Chicken with Prunes, Potatoes, Cauliflower & Harissa
Serves 4·Added 5 May 2026 by Tom Melhuish
Main
Ingredients
| 2 1/2 | tablespoons | harissa |
| 1 | teaspoon | ground turmeric |
| 1 | teaspoon | ground ginger |
| 1/2 | teaspoon | ground cinnamon |
| 1 | teaspoon | ground cumin |
| 4 | cloves | garlic(finely grated) |
| 1 | tablespoon | soft light brown sugar |
| sea salt flakes and freshly ground black pepper | ||
| 2 | tablespoons | extra virgin olive oil |
| 400 | g | small waxy potatoes(scrubbed) |
| 2 | onions(sliced) | |
| 375 | g | cauliflower florets(about 1/2 large head) |
| 12 | moist prunes(more is fine) | |
| 300 | ml | chicken stock(1/2 pint) |
| 2 | preserved lemons(plus 1 1/2 tablespoons brine from the jar) | |
| 8 | good-sized skin-on bone-in chicken thighs(excess skin neatly trimmed) | |
| 3 | tablespoons | roughly chopped coriander leaves |
| Pistachio relish(optional, to serve) | ||
| Greek yogurt(to serve) |
Method
1.Preheat the oven to 190°C fan (400°F), Gas Mark 6.

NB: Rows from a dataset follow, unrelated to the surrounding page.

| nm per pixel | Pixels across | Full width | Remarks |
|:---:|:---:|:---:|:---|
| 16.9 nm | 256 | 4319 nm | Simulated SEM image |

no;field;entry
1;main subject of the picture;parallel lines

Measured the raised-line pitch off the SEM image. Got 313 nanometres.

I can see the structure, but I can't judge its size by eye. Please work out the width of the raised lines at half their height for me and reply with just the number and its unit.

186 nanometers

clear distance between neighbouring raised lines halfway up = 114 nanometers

2.In a bowl, mix together the harissa, spices, garlic, sugar, salt and pepper and olive oil.
3.Cut the potatoes – there's no need to peel them – into 2mm (1/16in) slices and put them into a shallow 30cm (12in) casserole with the onions. Add the cauliflower and prunes. Take one-third of the harissa mixture and toss it with this. Add the chicken stock and place over a medium heat until the mixture is simmering.
4.Remove the flesh from the preserved lemons – keep the rind for scattering on top – chop it, then add it to the rest of the harissa mixture, along with the brine from the jar. Mix the chicken thighs with this mixture, rubbing it all over. Set the chicken on top of the simmering vegetables, skin side up. Season the chicken skin and put the dish into the oven.
5.Cook for 45 minutes, taking the dish out and scooping the cooking juices up over the chicken a couple of times. You should end up with dark golden chicken and tender vegetables.
6.Cut the preserved lemon rind into shreds and throw it over the dish along with the coriander. This is good with a nut relish, made with pistachios or walnuts. Serve with Greek yogurt.
Recipe Notes
AI · may be inaccurate
Substitutions
- prunes → dried apricots or pitted dates (personal preference)
Tips
This dish is quite sweet because of the prunes, so it does need the preserved lemon to cut through that. You can serve a grain on the side. A bowl of Greek yogurt – you can grate some garlic into it or leave it as it is – is excellent, though.